David Bain's legal team has indicated he will not be giving evidence at the retrial over the murders of five members of his family.
David Bain, 37, has pleaded not guilty to five charges of murdering his parents Robin and Margaret and siblings Arawa, Laniet and Stephen at the family's house in Dunedin on 20 June 1994.
Mr Bain was originally found guilty of the murders in his 1995 trial, but the Privy Council quashed the convictions in 2007. A retrial was later ordered.
The defence says Robin Bain killed the family present in the house before shooting himself.
The defence opened its case with a unusually short summary at the High Court in Christchurch on Friday.
Helen Cull, QC, thanked the jury for its patience so far and said it would be spared of another lengthy speech from lawyers.
Instead, Ms Cull told them the defence case would open proper on Monday, at which time the first of the 50 witnesses would be called.
However, she indicated that David Bain had already contributed as much as he could to the case.
Evidence of the many interviews with Mr Bain and his subsequent testimony at the first trial have been heard by the jury in the retrial.
Ms Cull told the jury it was up to the Crown to prove beyond reasonable doubt that Mr Bain was the killer, and also that his father Robin was not.
Mr Bain's defence is that his father shot dead the family and then himself, leaving a note typed on the computer saying David was the only one who deserved to live.
The Crown says Mr Bain was the killer who tried to then frame his father.

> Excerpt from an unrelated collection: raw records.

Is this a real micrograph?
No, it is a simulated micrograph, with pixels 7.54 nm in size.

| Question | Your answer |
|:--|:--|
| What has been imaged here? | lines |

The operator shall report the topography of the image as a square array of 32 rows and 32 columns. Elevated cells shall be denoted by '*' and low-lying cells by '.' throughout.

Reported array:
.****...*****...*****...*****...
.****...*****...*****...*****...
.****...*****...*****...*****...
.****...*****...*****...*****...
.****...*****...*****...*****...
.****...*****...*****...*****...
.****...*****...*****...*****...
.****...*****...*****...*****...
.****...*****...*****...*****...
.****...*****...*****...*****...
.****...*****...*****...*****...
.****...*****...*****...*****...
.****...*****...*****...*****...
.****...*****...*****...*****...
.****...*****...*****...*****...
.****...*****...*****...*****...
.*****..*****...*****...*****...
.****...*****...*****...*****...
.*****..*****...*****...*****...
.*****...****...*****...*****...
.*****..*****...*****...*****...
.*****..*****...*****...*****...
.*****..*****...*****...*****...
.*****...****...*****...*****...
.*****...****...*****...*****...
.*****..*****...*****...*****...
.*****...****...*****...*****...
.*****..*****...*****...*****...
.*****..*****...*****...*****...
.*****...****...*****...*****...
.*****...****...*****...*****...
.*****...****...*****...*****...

Ms Cull told the court defence witnesses would include doctors, scientists, school principals and people she said the police should have called, but did not.
111 call ruling
A 111 call made by David Bain to police in 1994 when his family were killed can now be broadcast.
The recording was played to court in as part of the Crown's evidence in his retrial.
The defence previously objected to the 111 call being made public, but Justice Panckhurst over-ruled that on Friday morning.
The Crown case closed on Wednesday after 39 days of evidence and 130 witnesses.
The trial will resume on Monday with an estimated four weeks of the case left to run.